As noted in last week’s blog post, contributions to 401(k) plans are treated favorably under the federal personal income tax.  The government does not tax either the employee or employer contributions to these plans or the investment earnings on the contributions until the monies are withdrawn in retirement.  In addition, deferral shifts income to a time of life when people have less income and thereby face a lower tax rate.  This treatment significantly reduces the lifetime income taxes of those employees with 401(k)s and costs the Treasury money.  The question is how much?

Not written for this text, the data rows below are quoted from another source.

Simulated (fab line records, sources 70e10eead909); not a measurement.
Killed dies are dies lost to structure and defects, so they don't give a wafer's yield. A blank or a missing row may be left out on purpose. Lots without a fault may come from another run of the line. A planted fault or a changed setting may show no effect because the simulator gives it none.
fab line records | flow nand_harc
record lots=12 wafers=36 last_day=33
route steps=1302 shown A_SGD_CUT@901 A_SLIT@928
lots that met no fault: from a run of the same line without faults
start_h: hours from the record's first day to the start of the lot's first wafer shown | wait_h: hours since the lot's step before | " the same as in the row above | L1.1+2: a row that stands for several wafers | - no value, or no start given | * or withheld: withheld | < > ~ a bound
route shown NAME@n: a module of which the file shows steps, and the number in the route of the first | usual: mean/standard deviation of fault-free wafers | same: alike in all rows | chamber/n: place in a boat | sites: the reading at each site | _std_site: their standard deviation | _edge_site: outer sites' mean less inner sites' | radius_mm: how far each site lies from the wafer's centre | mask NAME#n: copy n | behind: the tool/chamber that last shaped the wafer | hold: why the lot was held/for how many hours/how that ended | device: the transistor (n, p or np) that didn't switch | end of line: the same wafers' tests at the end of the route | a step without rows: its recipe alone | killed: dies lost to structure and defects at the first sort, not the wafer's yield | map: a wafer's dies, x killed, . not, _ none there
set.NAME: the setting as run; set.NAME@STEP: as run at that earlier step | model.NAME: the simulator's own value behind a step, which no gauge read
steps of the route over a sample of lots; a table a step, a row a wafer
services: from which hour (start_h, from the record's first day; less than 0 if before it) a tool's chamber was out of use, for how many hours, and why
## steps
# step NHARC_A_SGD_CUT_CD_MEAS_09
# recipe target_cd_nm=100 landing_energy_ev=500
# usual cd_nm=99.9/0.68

The calculation involves comparing the present discounted value of taxes collected from saving within a 401(k) plan to how much would have been collected if the saving were done outside.  Several pieces of information are needed: the amount contributed to 401(k)s, the rate of return earned on investments, the rate used to discount future values to the present, the length of time the money is held in the 401(k), and the average marginal tax rate before and after retirement.

Assume that the rate of return equals the discount rate and that, for the moment, all income is taxed at the same rate.  If contributions to 401(k)-type plans – hereafter referred to simply as 401(k) plans – are $280 billion,  contributors are age  45, the money is withdrawn at 75, the nominal rate of return is 6 percent, and the average marginal tax rate is 25 percent, the tax expenditure for 2010 would be $73 billion.

This initial estimate is too high, because the value of tax preferences for 401(k) plans depends on the tax treatment of investments outside the 401(k) plan.  In fact, the maximum rate on realized capital gains and dividends is 15 percent.  The following exercise assumes that the one-third of 401(k) assets held in bonds is taxed at 25 percent and the majority of the two thirds held in equities is taxed annually at 15 percent (the remaining portion is taxed only once at withdrawal at age 75 at 15 percent). 

As shown in the Table 1 below, the fact that realized capital gains and dividends are subject to lower rates reduces the value of the tax expenditure.  Assuming a 6-percent return and contributors are age 45, the tax expenditure falls to $49 billion.

One more factor needs to be taken into account – namely, for a given tax structure, taxpayers may face a lower marginal rate in retirement than when working.  Assuming the average marginal rate for 401(k) participants drops from 25 percent to 20 percent, the tax expenditures for different contributor ages and rates of return are shown in Table 2. 

One could argue that tax rates are going to have to increase in the future so taxpayers may not see lower rates once they stop working; in this case, focusing simply on the value of deferral reported in Table 1 may be more reasonable.  But if lower rates are included in the calculation, the tax expenditure in the case where contributors are age 45 and the rate of return and discount rate are 6 percent was about $62 billion in 2010.